In a world increasingly dominated by artificial intelligence (AI) in its various guises, the danger of good data going bad — what we might call “data rot” — is becoming pervasive and dangerous. In this fourth Advisor of my series, I consider a couple of real — and possibly unexpected — ways the rot can set in.
Data Rot Is the Decay of Data Integrity
The pivotal role of data in AI is undisputed. Meanwhile, the need for data integrity — accuracy, consistency, and appropriate contextualization — is becoming more widely appreciated. Sadly, few business leaders and data scientists realize just how lacking in integrity common data can often be. One problem may be the basic assumption that data can actually be collected. Data rot may have set in even as the project was specified.
In her 2018 book, Artificial Unintelligence, Meredith Broussard, data journalism professor at New York University, provides a perfect example of the problem. She tells a story, predating AI euphoria, of attempting to computerize schoolbook management in Philadelphia in the last decade, beginning with a 2009 quote from US Education Secretary Arne Duncan, who declared, “I am a deep believer in the power of data to drive our decisions. Data gives us the roadmap to reform.” Most data scientists would still applaud.
Broussard discovered that even creating a “simple” database of books in schools was hamstrung by the fact that school staff did not have time to do basic administrative and data-entry tasks. An ever changing curriculum, an ongoing lack of funding, and high staff and student turnover all contributed to what was at heart a social and environmental problem. Databases and the concept of data driven derive from an engineering mindset. As Broussard says, “Engineering solutions are ultimately mathematical solutions. Math works beautifully on well-defined problems in well-defined situations with well-defined parameters. School is the opposite of well-defined.” So too is business. Take credit scoring, for example.
The Ill-Defined, Social Concept of a Credit Score
Modern data-driven, algorithmic, engineer-defined credit scoring uses hundreds or thousands of data points from a range of online and offline sources to assign credit ratings to potential loan customers. But what really is a credit rating? The data starts with traditional measures such as individual payment history and outstanding debt that can be reasonably expected to predict future credit worthiness in many cases. Such data is good — accurate, consistent, and in context, in principle and often in practice — and is the foundation of FICO scoring since its widespread adoption in the 1970s (in part, at least) to eliminate racial, demographic, and similar biases prevalent in lending at the time. In effect, a credit rating was an attempt to get to some rational, consistent way of assessing credit worthiness without the lender having to personally know the borrower.
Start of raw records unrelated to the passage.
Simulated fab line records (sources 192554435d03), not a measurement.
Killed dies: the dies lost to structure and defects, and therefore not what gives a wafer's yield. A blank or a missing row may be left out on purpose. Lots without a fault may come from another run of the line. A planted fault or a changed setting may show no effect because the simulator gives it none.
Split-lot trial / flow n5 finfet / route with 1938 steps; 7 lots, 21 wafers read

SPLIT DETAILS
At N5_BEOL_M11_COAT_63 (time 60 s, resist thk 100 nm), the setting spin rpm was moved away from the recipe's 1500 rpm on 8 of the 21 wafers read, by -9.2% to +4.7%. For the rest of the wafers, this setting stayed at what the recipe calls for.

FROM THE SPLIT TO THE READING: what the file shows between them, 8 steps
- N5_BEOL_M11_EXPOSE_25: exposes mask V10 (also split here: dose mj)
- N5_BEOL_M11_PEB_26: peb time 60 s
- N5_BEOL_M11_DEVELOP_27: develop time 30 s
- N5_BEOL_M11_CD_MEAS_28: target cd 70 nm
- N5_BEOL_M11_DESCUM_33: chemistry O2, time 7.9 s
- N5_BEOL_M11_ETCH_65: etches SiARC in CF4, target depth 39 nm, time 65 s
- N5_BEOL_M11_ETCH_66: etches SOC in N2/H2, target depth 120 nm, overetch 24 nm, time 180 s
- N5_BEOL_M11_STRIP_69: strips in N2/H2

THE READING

With the advent of big data, however, parameters for credit scoring have now been extended to browsing history, call records, retail behavior, demographic data, employment and address history, social networks, and even the behaviors of the applicant’s social media contacts. The assumption is that these data points are proxies for credit worthiness. The more data you have, and the more parameters you can tweak, the better you can estimate the credit worthiness of an applicant — so the story goes.
The assumptions are largely unprovable. Furthermore, the data — even if individually good — is being aggregated in ways that were never intended in algorithms that take no account of the underlying context or meaning of the data. Worse still, according to Mikella Hurley and Julius Adebayo, writing in the Yale Journal of Law and Technology, “These tools may also perpetuate and, indeed, intensify, existing bias by scoring consumers on the basis of their religious, community, and familial associations, as well as on the basis of sensitive features such as race or gender.” Which brings us full circle to “good data gone bad” and the question of what the definition of credit score is and which problems it was originally designed to address.
Does the AI End Justify the Data Means?
As AI and the data underlying it extends its reach into all areas of society, hidden dangers lurk in seemingly “normal” business goals. Algorithms and big data have dramatically altered the balance of power between businesses and their customers, as well as governments and their citizens. When that happens, data rot may invisibly creep into projects to update, automate, augment, or generally “improve” existing processes using machine learning.
The Fair Credit Reporting Act of 1970 was conceived by the US government to protect citizens against biased and exploitative behavior by some businesses. Of course, business also benefited through managing risk of default even as the credit market expanded to potentially riskier audiences. The underlying data was good and the scoring algorithm straightforward. More recently, as government regulation has become lax, big data and AI have enabled lenders to refocus efforts on risk avoidance irrespective of societal side effects.
As Cathy O’Neil explains in Weapons of Math Destruction, the system creates a nasty feedback loop for borrowers. Based on their social milieu, the scoring system will give a borrower from a risky area or population segment a low score because a lot of people default there. The result is less available credit and higher interest rates — discrimination against those who are poor and already struggling. Companies using these systems “measure success by gains in efficiency, cash flow, and profits. With few exceptions, concepts like justice and transparency don’t fit into their algorithms,” according to O’Neil.
Credit scores, which in their original form were “good” have been devalued and debased to “bad” by a lack of attention — perhaps a generous interpretation data — to the implications of using the underlying data in inappropriate ways. Herein lies the second incorrect assumption about data: if you have it, there are multiple, novel ways in which can be used in both new and existing processes. Sometimes, indeed it can. But often, this new use may be incorrect, illogical, unethical, or illegal — the result of insidious forms of data rot that may arise in previously good data collected for valid reasons but thoroughly unsuitable for the proposed new use.
When Good Data Goes Bad: Conclusion IV
AI drives new ideas about and processes for doing business, perhaps transforming in unplanned ways the underlying relationship between a business and its customers and partners. Often these transformations rely on data previously collected for other purposes. Sometimes, they may depend on people inputting data manually. In either case, system designers must ask the questions: Is the data we’re getting fit for purpose in the new process even though it may have been perfectly adequate for the process for which it was originally defined? Does this new process respect the social contract, either explicit or implicitly understood, under which the data was collected? Where manual input is required, what social or environmental conditions may cause the data to be uncollectable, incorrect, or deliberately contaminated? In short, is the data still good, or did it go bad en route to that marvelous, new AI system?